Artificial Neural Network Architecture

An Artificial Neural Network is made up of 3 components:

Input Layer
Hidden (computation) Layers
Output Layer

Input Nodes (input layer): No computation is done here within this layer, they just pass the information to the next layer (hidden layer most of the time). A block of nodes is also called layer.

Hidden nodes (hidden layer): In Hidden layers is where intermediate processing or computation is done, they perform computations and then transfer the weights (signals or information) from the input layer to the following layer (another hidden layer or to the output layer). It is possible to have a neural network without a hidden layer and I’ll come later to explain this.

Output Nodes (output layer): Here we finally use an activation function that maps to the desired output format (e.g. softmax for classification).

Connections and weights: The network consists of connections, each connection transferring the output of a neuron i to the input of a neuron j. In this sense i is the predecessor of j and j is the successor of i, Each connection is assigned a weight Wij.

Activation function: the activation function of a node defines the output of that node given an input or set of inputs. A standard computer chip circuit can be seen as a digital network of activation functions that can be “ON” (1) or “OFF” (0), depending on input. This is similar to the behavior of the linear perceptron in neural networks. However, it is the nonlinear activation function that allows such networks to compute nontrivial problems using only a small number of nodes. In artificial neural networks this function is also called the transfer function.

Learning Process of a Neural Network

For a neural network to work it is required to train it. training is when a neural network learns.

when neural networks are trained they process records one at a time, and “learn” by comparing their classification of the record (which, at the outset, is largely arbitrary) with the known actual classification of the record. The errors from the initial classification of the first record is fed back into the network, and used to modify the networks algorithm the second time around, and so on for many iterations.

A key feature of neural networks is an iterative learning process in which data cases (rows) are presented to the network one at a time, and the weights associated with the input values are adjusted each time. After all cases are presented, the process often starts over again. During this learning phase, the network learns by adjusting the weights so as to be able to predict the correct class label of input samples. Neural network learning is also referred to as “connectionist learning,” due to connections between the units. Advantages of neural networks include their high tolerance to noisy data, as well as their ability to classify patterns on which they have not been trained.

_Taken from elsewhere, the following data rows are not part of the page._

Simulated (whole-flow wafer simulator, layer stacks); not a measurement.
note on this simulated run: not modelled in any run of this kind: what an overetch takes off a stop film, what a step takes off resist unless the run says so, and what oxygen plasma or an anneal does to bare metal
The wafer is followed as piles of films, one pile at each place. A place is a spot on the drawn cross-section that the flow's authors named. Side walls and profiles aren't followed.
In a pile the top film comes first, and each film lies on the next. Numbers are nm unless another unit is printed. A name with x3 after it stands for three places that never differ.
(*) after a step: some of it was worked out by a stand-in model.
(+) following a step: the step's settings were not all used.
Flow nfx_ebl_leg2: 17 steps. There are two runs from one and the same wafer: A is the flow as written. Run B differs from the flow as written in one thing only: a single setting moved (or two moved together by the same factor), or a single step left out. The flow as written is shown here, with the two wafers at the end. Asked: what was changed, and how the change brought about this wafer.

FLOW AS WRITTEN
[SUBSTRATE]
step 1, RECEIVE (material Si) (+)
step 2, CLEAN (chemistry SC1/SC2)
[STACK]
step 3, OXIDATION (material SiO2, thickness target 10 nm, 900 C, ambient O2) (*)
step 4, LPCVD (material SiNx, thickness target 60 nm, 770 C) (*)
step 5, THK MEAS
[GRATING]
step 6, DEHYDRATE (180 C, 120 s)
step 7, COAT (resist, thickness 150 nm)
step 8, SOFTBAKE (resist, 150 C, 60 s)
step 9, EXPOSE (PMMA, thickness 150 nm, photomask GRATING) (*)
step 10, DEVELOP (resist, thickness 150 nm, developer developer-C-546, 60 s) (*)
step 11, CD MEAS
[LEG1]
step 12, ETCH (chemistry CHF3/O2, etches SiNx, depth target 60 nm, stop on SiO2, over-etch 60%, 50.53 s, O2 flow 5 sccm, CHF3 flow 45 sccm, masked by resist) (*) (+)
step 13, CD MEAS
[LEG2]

Question: So how does ANN adjusts weights and Biases to correct its predection?

Learning rule: The learning rule is a rule or an algorithm which modifies the parameters of the neural network, in order for a given input to the network to produce a favored output. This learning process typically amounts to modifying the weights and thresholds.

Applying learning rule is an iterative process. It helps a neural network to learn from the existing conditions and improve its performance.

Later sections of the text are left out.